Partnering with the Police to Prevent Crime
Using Geographic Information Systems (October 2003, 48p)
The advent of geographic information systems (GIS) has given
behavioral scientists the
ability to map and track a wide range of social phenomena
in relatively small parcels of
urban space hitherto almost unreachable in an analytic sense.
Much more information
about what is happening “on the ground” is now
available. This enhanced analytic
capacity has presented public and private stakeholders such
as police departments,
housing authorities, school districts, neighborhood associations,
and corporate managers
with the opportunity to better serve and protect the people
and places in their care.
Furthermore, as GIS assists one in seeing and understanding
behavior patterns, it also
provides stakeholders with opportunities to join together
in partnerships for the common
good. This guidebook is about forming stakeholder partnerships
to prevent crime using
GIS.
In August 1999, the U.S. Department of Housing and Urban
Development’s (HUD’s) Office of Policy Development
and Research published Guidebook for Measuring Crime in
Public Housing with Geographic Information Systems. The
1999 guidebook’s primary objective is to familiarize
the reader with the basics of crime mapping with GIS as they
could be applied to measuring the incidence of crime in public
housing developments. The 1999 guide suggested straightforward,
uncomplicated approaches to examining crime patterns with
emphasis on the serious offenses included in the Federal Bureau
of Investigation’s (FBI’s) Part I crimes. A number
of sample tables and some sample graphics were presented.
The 1999 guide can serve as a primer for a variety of stakeholders
who wish to employ crime mapping on a broad array of places
such as public housing developments, schools, neighborhoods,
privately owned apartment complexes or subdivisions of single-family
homes, shopping malls, or parks.
The primary objective of this guidebook is to suggest how
community stakeholders and police departments (PDs) might
go about forging crime prevention planning partnerships
(henceforth to be referred to as “CPPPs”)

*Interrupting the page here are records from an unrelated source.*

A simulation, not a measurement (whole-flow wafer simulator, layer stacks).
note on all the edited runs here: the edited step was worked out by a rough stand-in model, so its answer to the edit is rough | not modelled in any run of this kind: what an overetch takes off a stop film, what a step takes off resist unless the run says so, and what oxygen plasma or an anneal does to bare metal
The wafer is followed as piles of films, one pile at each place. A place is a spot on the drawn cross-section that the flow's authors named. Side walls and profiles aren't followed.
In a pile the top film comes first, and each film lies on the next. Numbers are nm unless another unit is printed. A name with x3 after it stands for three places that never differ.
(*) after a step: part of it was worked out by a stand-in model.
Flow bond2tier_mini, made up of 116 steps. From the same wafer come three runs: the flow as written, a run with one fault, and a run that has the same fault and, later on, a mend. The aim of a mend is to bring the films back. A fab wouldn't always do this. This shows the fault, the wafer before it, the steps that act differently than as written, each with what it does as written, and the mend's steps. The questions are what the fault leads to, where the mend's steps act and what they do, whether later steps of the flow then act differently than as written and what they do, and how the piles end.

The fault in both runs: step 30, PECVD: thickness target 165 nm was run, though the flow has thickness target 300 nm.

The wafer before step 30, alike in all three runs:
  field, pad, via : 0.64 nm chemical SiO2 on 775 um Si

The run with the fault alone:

based on crime mapping. Much of the information in this guidebook
is derived from recently completed HUD research that involved
the establishment and observation of CPPPs between public
housing authorities (PHAs) and their local PDs. However, we
believe that the knowledge gained in studying the creation
and operation of PHA/PD CPPPs can be applied to partnerships
between PDs and a wide variety of stakeholders.